One day after parties to the conflict in Darfur missed the African Union’s deadline for reaching a peace agreement, United Nations Secretary-General Kofi Annan today urged the main rebel groups in particular to redouble their efforts to end the suffering and destruction in the strife-torn Sudanese region.
“The situation in Darfur continues to be dire,” Mr. Annan warned through a statement issued by his spokesman today addressing the parties, especially the Sudan Liberation Movement/Army (SLM/A) and the Justice and Equality Movement (JEM).
Pointing out that millions of civilians remain dependent for their survival on humanitarian assistance which is threatened by the continuing violence, he added: “The clear solution is for the parties to seize this historic opportunity to achieve peace and begin the task of recovery and reconstruction.”
The Secretary-General pledged that the UN “stands ready to assist” in this endeavour.

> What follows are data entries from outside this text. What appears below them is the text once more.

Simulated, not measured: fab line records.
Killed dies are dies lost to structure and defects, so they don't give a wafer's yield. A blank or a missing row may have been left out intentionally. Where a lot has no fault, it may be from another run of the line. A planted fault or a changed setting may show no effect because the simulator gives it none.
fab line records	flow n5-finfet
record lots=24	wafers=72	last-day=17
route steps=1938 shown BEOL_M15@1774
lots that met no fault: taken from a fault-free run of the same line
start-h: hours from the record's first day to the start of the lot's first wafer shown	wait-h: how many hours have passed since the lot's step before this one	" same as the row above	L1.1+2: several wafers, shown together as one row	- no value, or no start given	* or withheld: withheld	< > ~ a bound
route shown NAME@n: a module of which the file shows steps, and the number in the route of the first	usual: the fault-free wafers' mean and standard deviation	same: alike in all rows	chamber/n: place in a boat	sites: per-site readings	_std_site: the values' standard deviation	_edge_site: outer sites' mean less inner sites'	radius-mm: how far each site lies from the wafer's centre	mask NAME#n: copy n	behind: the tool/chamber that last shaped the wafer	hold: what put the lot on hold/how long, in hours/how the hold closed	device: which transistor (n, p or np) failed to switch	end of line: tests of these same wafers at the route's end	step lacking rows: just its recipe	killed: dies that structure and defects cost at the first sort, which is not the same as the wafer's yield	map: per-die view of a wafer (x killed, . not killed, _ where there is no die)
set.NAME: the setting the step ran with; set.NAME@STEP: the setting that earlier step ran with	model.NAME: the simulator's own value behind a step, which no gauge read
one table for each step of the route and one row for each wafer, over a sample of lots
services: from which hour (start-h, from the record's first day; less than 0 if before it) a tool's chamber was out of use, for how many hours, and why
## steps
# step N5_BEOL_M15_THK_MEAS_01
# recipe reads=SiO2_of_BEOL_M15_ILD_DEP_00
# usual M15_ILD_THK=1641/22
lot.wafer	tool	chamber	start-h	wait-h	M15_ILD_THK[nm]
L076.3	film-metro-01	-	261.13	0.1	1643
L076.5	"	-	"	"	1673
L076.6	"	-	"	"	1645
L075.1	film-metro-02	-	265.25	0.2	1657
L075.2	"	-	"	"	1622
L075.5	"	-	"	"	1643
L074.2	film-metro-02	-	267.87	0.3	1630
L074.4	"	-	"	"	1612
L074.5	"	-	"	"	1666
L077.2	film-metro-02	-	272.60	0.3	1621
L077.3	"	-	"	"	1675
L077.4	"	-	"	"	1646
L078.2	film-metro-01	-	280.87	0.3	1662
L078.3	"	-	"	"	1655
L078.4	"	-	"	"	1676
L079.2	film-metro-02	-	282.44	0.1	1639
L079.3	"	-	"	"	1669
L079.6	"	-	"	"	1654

Meanwhile, the security and humanitarian situation in Darfur continues to be serious, according to the UN Deputy Humanitarian Coordinator in Sudan, who reported today that fighting over the past three months has resulted in the displacement of some 250,000 more people.
He told a press briefing in Khartoum that a result of the violence in Darfur, “households that can take care of themselves,” dropped from 40 per cent to 20 per cent.
He was also critical of what he called the insufficient flow of funds pledged by donors to Darfur, adding that there was also an urgent need for $20 million to address problems stemming from the new displacements along the Chad/Sudan border and other areas plagued with insecurity.
In order to keep the spotlight on conditions in the country, the UN High Commissioner for Human Rights, Louise Arbour, arrived over the weekend in the Sudanese capital, Khartoum, intending to visit Darfur and the south of the country.
Also over the weekend, the UN Development Programme (UNDP) together with other UN agencies, launched a training programme designed to strengthen the capability of the African Union Mission in Sudan (AMIS) to restore the rule of law in Darfur.
The programme, the very first UN Joint Programme in Darfur, is fully funded by the Government of Japan through the Human Security Fund and will cover a broad area of topics including, internally displaced persons, child rights and protection, gender-based violence, codes of conduct, the notion of voluntary return, and Sudanese legal and cultural frameworks, according to UNDP.